Design Error and the Spearin Doctrine (Law note)
Design Error. Two words that strike fear into the heart of any architect, engineer, or lawyer representing them. Today’s post discussion is to discuss the different obligations of each of the parties on a construction project relating to design errors.
As discussed last week, designers have an obligation to design in accordance with a reasonable standard of care. That does not mean that the plans and specifications are perfect, however.
While the contractor is not responsible for design errors, he does have a duty to report any design errors or omissions which he discovers during his review of the plans. If he discovers any design errors, he must report them to the owner. See, for example, AIA A201 3-2.2.
As we have also discussed, an owner also impliedly warrants the adequacy of the plans and specifications . This is sometimes known as the “Spearin Doctrine,” after the seminal Supreme Court case, US. v. Spearin, 248 U.S. 132 (1918). In Spearin, a contractor sought to recover from the government for the government’s failure to provide accurate plans reflecting the overflow issues which preexisted at the Brooklyn Navy Yard, The Court held:
[I]f the contractor is bound to build according to plans and specifications prepared by the owner, the contractor will not be
responsible for the consequences of defects in the plans and specifications, (Citations omitted). This responsibility of the owner is
not overcome by the usual clauses requiring builders to visit the site, to check the plans, and to inform themselves of the requirements of the
work. The duty to check plans did not impose the obligation to pass upon their adequacy to accomplish the purpose in view.
Id. at 136-137. The Spearin Doctrine has been faithfully followed in the North Carolina courts. See, e.g., City of Charlotte v. Skidmore, Owings and Merrill, 103 N.C, App. 667, 407 S.E.2d 571 (1991); Burke Co Public School Bd of Education v Juno Construction Corp, 50 N.C App. 238, 273 S.E,2d 504 (1981).

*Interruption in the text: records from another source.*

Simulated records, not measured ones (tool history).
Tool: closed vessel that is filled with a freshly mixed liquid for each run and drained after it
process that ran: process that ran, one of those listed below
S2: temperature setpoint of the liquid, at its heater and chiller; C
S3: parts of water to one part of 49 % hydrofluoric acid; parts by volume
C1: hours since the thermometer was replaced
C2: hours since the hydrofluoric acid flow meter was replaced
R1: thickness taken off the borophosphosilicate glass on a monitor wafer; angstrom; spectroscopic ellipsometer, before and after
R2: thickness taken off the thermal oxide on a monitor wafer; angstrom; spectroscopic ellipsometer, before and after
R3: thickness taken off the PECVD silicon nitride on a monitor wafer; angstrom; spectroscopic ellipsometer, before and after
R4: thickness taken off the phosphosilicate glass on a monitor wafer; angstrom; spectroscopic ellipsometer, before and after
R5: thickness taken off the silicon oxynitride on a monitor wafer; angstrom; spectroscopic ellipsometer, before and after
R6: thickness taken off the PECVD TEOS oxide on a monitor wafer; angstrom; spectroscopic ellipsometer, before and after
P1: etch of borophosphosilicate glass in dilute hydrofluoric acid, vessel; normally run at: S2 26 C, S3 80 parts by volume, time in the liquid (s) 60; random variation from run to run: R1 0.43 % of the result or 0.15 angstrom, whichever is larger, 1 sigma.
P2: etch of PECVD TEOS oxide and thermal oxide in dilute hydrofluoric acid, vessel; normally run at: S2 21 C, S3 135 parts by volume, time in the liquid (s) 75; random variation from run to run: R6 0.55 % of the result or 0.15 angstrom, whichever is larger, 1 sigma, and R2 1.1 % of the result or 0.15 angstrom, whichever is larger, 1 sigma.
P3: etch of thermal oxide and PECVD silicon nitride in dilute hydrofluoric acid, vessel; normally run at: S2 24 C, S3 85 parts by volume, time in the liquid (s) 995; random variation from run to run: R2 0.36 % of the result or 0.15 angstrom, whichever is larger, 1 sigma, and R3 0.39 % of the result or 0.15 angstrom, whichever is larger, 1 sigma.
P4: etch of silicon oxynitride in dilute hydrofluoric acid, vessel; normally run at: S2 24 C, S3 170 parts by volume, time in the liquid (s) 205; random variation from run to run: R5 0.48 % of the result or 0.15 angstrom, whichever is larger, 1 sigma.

One state court held, “[i]t is simply unfair to bar recovery to contractors who are mislead by inaccurate plans and submit bids lower than they might otherwise have submitted.” Battle Ridge Companies v. North Carolina Dept. of Transportation, 161 N.C. App. 156, 160, 587 S.E.2d 426 (2003), quoting Lowder v. Highway Comm., 26 N.C, App, 622, 638, 217 S.E.2d 682, 692, cert denied, 288 N.C. 393, 218 S.E.2d 467 (1975).
Obviously, the architect or engineer is the ultimate party responsible for design errors, but all parties play a role in identifying and minimizing the effect of such errors through prompt notification.